The research is particularly timely because credit card debt is increasing and some experts predict that the U.S. could soon enter a recession, a period when far more Americans may be facing unmanageable debt.

Published in November 2022 in the American Journal of Sociology, the study finds protections for assets likes homes and cars have increased over time but protections for wages have remained mostly stagnant.

“This means that those who own homes are more protected from debt collectors than wage earners who rent their homes,” said research author and Frank H. T. Rhodes Postdoctoral Fellow Elizabeth Martin, who is affiliated with the Cornell Population Center and Jeb E. Brooks School of Public Policy. “Exemptions are most applicable for those who own property, even tenuously.”

Martin studied state exemption laws and their impact on economic insecurity from 1986-2012.

She found that during recessionary periods, states that offer higher protections see fewer residents losing large portions of their available income. Protections for valuable property, like homes and cars, are most effective when the economy is doing badly. However, protecting wages reduces economic insecurity no matter the state of the economy. Federal laws limit how much of a person’s wages can be garnished for consumer debts; individuals can retain either 75% of their disposable income, or not less than 30 times the minimum wage ($217.50 per week). Some states protect more – either a higher percentage of someone’s income, or a higher floor. Massachusetts protected 85% of income or a minimum of $500 a week from garnishment in 2012, the highest rate in the nation.

Surprisingly, the divergence between state laws has little to do with the politics of lawmakers or residents. Rather, the prevalence of farm employment appears to be the main predictor of higher exemption protections. “I suspect that states that rely on farming may have the highest protections since farming requires both land and equipment to function,” Martin said.

State policymakers and legislators could take steps now to protect their constituents in the event of a recession. Increasing the social safety net or subsidizing higher education tuition could reduce the need for residents to take out risky high-interest loans, Martin said.

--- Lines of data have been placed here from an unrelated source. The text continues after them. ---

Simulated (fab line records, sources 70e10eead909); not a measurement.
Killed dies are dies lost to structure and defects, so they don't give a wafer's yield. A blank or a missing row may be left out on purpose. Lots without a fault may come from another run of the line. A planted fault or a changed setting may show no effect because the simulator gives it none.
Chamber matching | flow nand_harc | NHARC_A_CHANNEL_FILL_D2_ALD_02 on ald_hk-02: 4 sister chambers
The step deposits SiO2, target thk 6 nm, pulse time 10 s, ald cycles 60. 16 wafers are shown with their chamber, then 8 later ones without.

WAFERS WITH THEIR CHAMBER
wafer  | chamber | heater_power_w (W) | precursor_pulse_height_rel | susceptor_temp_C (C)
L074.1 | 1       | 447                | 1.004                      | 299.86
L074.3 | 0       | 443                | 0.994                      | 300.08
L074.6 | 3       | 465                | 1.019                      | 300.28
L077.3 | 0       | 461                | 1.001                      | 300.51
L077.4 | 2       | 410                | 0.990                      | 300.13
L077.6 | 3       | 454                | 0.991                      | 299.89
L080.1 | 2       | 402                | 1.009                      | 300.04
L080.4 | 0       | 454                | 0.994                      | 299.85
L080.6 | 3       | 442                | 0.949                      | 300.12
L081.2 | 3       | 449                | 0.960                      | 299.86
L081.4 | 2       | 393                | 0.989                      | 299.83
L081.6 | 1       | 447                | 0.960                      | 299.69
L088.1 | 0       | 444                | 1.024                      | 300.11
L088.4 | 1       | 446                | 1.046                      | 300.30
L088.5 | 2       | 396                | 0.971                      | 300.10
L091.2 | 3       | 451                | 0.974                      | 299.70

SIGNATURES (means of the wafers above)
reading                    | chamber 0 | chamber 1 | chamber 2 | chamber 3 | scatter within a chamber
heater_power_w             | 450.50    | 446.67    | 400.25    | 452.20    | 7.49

More directly, states could reduce the harm associated with falling behind on debts by increasing protections for wages. “States should also consider increasing protections that may be more likely to benefit the less wealthy – like those for wages and government benefits deposited in bank accounts or cash for rent and other necessary expenses,” Martin said. “Limiting some of a creditor’s recourse is a bare minimum protection but one that appears to increase economic security when times are tough.”